The International Monetary Fund has turned down Pakistan’s latest proposal to introduce subsidised electricity tariffs aimed at crypto mining and certain heavy industries, warning that such sector-specific incentives could exacerbate long-standing distortions in the country’s troubled power sector. The development highlights growing friction between Pakistan’s efforts to utilize surplus electricity and the IMF’s insistence on market-driven reforms.
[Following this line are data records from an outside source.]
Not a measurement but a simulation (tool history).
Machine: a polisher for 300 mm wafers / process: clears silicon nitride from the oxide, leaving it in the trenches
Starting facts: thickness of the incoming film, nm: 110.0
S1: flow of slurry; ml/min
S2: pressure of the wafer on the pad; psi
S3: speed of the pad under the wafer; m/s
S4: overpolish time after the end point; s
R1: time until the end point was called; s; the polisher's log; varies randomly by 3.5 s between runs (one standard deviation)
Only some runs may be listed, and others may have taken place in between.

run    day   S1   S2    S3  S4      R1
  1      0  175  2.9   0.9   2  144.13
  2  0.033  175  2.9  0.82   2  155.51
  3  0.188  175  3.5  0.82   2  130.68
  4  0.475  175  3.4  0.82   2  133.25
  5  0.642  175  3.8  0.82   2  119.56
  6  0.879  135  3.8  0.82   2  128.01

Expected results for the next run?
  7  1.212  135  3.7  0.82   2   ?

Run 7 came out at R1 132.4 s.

Speaking before the Senate Standing Committee on Power, Secretary Power Dr Fakhray Alam Irfan confirmed that the IMF has declined to support the proposed tariff model, which sought to stimulate energy consumption by offering targeted lower rates. Dr Irfan explained that all significant initiatives within Pakistan’s power framework require the IMF’s clearance, especially under the current economic adjustment programs. While Pakistan enjoys surplus electricity during off-peak seasons like winter, the IMF remains wary of artificially altering pricing structures that could disrupt natural demand and supply dynamics.
Back in September 2024, the Power Division pitched a six-month incremental consumption plan at marginal cost pricing of Rs 23 per kWh to run from October through March. However, after two months of discussions, the IMF only greenlighted a curtailed three-month version, citing risks of distorting the broader market. Seeking to expand relief, the Power Division in November floated a refined proposal offering tariffs in the Rs 22–23 per kWh range specifically for energy-intensive operations like copper and aluminium smelting, data centers, and crypto mining. Authorities argued that encouraging these sectors would help absorb surplus power, reduce capacity payments, and unlock economic activity. Despite these justifications, the IMF viewed the move as similar to past tax holidays that created market imbalances and ultimately rejected it.
Dr Irfan stressed that while the IMF has not accepted the plan, it remains under discussion with the World Bank and other development partners. The government is still exploring ways to tweak the framework to make it acceptable to international lenders.
Meanwhile, the Senate committee session also laid bare serious concerns about Pakistan’s ballooning power sector debts and structural inefficiencies. Senator Shibli Faraz criticized a recent government deal with commercial banks to manage the circular debt, alleging that banks were pressured into compliance, which could saddle consumers with future financial burdens. Dr Irfan refuted the claim, clarifying that no fresh levies were introduced and that the existing Debt Servicing Surcharge of Rs 3.23 per kWh would continue for the next five to six years to recover obligations. He pointed out that timely subsidies have already helped slow the growth of circular debt.
Committee members also raised alarms over frequent load shedding, even in areas with paying customers. They heard reports of daily outages lasting up to 14 hours in districts like Tharparkar and Matiari. Accusations surfaced of corruption among local officials who allegedly take bribes to restore disconnected lines. Dr Irfan responded by explaining that load shedding largely stems from regions with over 20% losses due to theft, and highlighted a tragic case where a SEPCO staffer was fatally attacked during a disconnection drive.
To combat inflated billing, Dr Irfan noted that over 500,000 consumers have downloaded the government’s “Apna Meter Apni Reading” app, with 250,000 actively submitting meter photos. This initiative, he said, aims to tighten billing transparency and will soon be extended to K-Electric users.
As deliberations wrapped up, the committee voiced frustration over evasive responses from the Power Division on long-standing issues like Independent Power Producers’ excess profits and systemic delays in upgrading faulty feeders. The members directed the department to present comprehensive answers in the next session, underscoring the urgent need for credible reforms in Pakistan’s power landscape.